For the study, the researchers used a series of computer models to simulate the early conditions on Charon that could have resulted in creating an internal ocean and potentially cryovolcanism, resulting in the southern hemisphere, known as Vulcan Planitia, being resurfaced from cryovolcanism. It is currently hypothesized that Charon collided with Pluto and one goal of this work was to ascertain if Charon first formed before the collision or after.

While only a portion of Charon's surface was briefly imaged by NASA's New Horizons spacecraft in July 2015, this limited dataset has provided planetary scientists with intriguing insights into its formation and evolution. This includes kilometers-high scarps that run along the moon's equator, with the southern hemisphere being more cratered than the northern hemisphere. In the end, the models estimated that Charon's subsurface ocean likely formed between 370 million and 400 million years ago and fully froze between 2.12 billion years ago and 2.2 billion years ago.

The study notes, "Crucially, in no simulation across any parameter studied so far did the ocean fully freeze in a timeframe consistent with massive cryovolcanic eruptions before 4 Gyr ago. These results strongly suggest that if ocean freezing is the cause of the resurfacing of Vulcan Planitia at 4 Gyr ago, the details of the impact matter."

Discovered in 1978, Charon is one of the most intriguing moons in the solar system due to being approximately half the diameter of Pluto, which is the largest known satellite relative to its parent body it's orbiting. For context, Earth's moon is approximately one-quarter the diameter of Earth. Several hypotheses regarding Charon's formation and evolution have been proposed, with the most recent being both Pluto and Charon collided billions of years ago, were stuck together, and eventually came apart and formed the two planetary bodies we see today.

Given the enormous distance from Earth at just under 3.2 billion miles, traveling to the Pluto system takes many years, with NASA's New Horizons taking more than 9.5 years to reach Pluto and Charon for its brief flyby in July 2015. This brief flyby provided scientists with enough data about Pluto and Charon that continues to be pored over today, with scientists continuing to learn more about this intriguing system and how both planetary bodies formed and evolved.

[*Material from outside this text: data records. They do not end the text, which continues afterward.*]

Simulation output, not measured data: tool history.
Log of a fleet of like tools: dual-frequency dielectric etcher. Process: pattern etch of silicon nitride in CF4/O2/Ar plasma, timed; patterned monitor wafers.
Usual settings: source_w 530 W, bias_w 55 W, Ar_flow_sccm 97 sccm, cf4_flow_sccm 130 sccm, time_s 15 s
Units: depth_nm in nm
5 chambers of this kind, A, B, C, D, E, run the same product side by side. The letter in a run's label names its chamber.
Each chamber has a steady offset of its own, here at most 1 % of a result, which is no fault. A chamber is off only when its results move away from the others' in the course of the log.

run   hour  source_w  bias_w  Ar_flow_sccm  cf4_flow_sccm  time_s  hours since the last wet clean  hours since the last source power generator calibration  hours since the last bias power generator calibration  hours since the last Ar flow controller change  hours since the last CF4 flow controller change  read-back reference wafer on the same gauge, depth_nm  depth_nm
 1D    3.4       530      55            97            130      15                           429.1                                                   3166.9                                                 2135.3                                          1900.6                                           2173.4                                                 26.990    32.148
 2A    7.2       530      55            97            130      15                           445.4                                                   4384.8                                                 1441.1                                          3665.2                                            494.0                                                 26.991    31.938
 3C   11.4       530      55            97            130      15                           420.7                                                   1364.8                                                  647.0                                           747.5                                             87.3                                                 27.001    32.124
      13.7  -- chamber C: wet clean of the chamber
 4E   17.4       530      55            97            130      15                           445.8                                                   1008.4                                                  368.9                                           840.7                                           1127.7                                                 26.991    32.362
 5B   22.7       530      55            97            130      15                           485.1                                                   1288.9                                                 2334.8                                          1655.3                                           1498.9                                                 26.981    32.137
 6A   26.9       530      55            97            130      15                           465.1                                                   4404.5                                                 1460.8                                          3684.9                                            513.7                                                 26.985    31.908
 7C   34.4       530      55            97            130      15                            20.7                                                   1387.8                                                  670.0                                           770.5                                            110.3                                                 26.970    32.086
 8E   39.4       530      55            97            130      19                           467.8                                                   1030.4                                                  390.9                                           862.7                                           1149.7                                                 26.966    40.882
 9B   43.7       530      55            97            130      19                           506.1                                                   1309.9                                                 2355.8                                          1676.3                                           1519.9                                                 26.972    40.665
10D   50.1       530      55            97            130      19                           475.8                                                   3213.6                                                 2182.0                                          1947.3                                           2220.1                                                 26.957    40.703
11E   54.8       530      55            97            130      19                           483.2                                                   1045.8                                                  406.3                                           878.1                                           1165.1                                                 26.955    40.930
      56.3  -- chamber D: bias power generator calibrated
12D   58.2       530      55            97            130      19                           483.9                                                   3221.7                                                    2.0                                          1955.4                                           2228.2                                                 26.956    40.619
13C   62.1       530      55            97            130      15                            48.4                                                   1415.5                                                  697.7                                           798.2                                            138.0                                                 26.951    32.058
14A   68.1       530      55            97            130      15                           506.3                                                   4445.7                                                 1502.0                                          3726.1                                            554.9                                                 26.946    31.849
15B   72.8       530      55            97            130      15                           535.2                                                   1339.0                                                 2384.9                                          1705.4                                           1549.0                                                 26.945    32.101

Both planetary bodies are part of the Kuiper Belt, which is a donut-shaped region of icy, rocky objects beyond the orbit of Neptune. While Pluto is the most well-known dwarf planet in the Kuiper Belt, other dwarf planets include Haumea, Makemake, and Eris.

While no follow-up missions to Pluto are currently being planned, are in development, ranging from an orbiter to a lander on Charon's surface. If a subsurface ocean on Charon is confirmed, even a frozen one, this could challenge our understanding of how planetary bodies form and evolve, especially so far from the sun.